For good measure, Ryu hit her approach on 18 to four feet for another birdie, which sparked a champagne-spraying celebration on the 18th green. Pak was among the South Korean contingent that ran out to douse Ryu in her glow-in-the-dark orange shirt and cap.
Great as the moment was, it was the birdie Ryu made on 18 about an hour earlier that was the defining moment of the tournament.
Trailing by one to an opponent who had closed out her round before darkness stopped play the previous night, Ryu stood behind her ball in the fairway, plumbed her 6-iron to her nose, then closed one eye to take dead aim at the 170-yard shot. She drew the shot uphill, over the lake and landed the ball six feet from the hole. Moments later, she slammed the putt home to pull into a tie. She ended up with two birdies in the span of an hour on a hole that yielded only 28 over five days.
Certainly nobody can ever say Ryu backed into this title, won on a 7,000-yard Broadmoor course that got hit by storms every day, turning it into a test of endurance and patience for some players and a sporadic series of starts and stops for others.
"It's never over 'til it's over, especially in these things," Cristie Kerr said. "People really want it, and that was a gutsy putt."
Ryu, who planned on finishing school back home before going to LPGA qualifying school, will cash a $585,000 winner's check and have a ticket to join the American tour at her leisure.

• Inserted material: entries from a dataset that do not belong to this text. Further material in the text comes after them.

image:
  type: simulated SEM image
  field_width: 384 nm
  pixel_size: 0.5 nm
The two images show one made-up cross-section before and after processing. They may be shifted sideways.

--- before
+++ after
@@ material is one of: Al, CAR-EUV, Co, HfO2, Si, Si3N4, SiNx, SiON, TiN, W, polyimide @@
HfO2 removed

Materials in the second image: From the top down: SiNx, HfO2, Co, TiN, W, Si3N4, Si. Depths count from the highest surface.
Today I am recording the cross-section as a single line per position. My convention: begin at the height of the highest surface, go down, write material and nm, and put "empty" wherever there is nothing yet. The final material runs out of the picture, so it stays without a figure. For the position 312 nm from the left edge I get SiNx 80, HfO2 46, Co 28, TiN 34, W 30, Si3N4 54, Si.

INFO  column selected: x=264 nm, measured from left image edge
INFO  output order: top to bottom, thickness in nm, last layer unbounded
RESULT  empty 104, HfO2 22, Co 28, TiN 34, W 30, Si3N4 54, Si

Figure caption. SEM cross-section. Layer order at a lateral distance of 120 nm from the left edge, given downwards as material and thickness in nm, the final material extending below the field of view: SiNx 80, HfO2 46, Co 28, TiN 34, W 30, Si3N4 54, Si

This is Ryu's first major and her first LPGA victory. She joins Pak (1998), Birdie Kim (2005), Inbee Park (2008) and Eun Hee Ji (2009) on the list of South Korean U.S. Open champions. She now holds the lead in the much-watched contest to supplant Pak as the country's greatest player, though it figures this race — like the tournament they just finished — will be a marathon. Ryu is 21 and Seo just turned 25.